The first time you go to transition from walk to ski or vice versa, you will be momentarily perplexed by the counter intuitive positioning of the brakes. They are at the toe piece not the heel piece. It means a little bit of fiddling to both lock the toe piece for climbing and secure the brakes in the same area of the ski. Austrian. Weird. But, once you get used to it, it is a well built product. I suppose the Austrians wanted to take the heel piece out of the equation for securing the brakes. I'm not sure that they have made a big improvement here.

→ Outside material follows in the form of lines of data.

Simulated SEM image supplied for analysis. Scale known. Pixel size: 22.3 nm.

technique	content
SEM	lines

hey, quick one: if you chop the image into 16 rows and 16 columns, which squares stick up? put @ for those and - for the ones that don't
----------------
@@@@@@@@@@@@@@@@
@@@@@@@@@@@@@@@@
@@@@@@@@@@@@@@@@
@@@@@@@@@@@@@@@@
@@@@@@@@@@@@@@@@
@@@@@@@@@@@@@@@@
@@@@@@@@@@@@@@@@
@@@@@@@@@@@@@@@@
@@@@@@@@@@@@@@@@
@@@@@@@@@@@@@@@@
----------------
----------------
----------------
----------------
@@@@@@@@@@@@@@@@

Man, more people should be talking about this rebranded ATK Raider 12 2.0 binding. It's made from ALL machined aluminum. It's an alpine tech binding with elastic travel in the heel, adjustable vertical and horizontal release value, included brake, FIVE riser heights, you can transition into ski/walk mode without rotating the heel torrent, the riser flaps are fast and magnetic, there's optional AFD plate for the heel (to take stress off the pins while skiing really fast), AND it comes in an all-black, all-business color scheme. These things are so rad. It takes some learning to use the toe brake and understand how this binding works, but learning is fun. I would feel comfortable riding this binding through any conditions capable on skis. They are bombproof and hold up to extremely hard and fast skiing. So if you want to jump into the Freetouring World, let the Kastle Free Tour 12 2.0 be your vehicle of choice. Did I mention they weigh a scant 375 grams per binding.
The Free tour was an excellent pairing with my new Kastle FX96 skis. These skis were a beefy 2 kilo ski and I wanted to keep the binding light but still be able to drive them. They have been good to me so far in even terrible ski mountaineering snow. I removed the brakes and added the stomp pad under the back heel. Just ask the guys at CCBC and they can do this for you as well.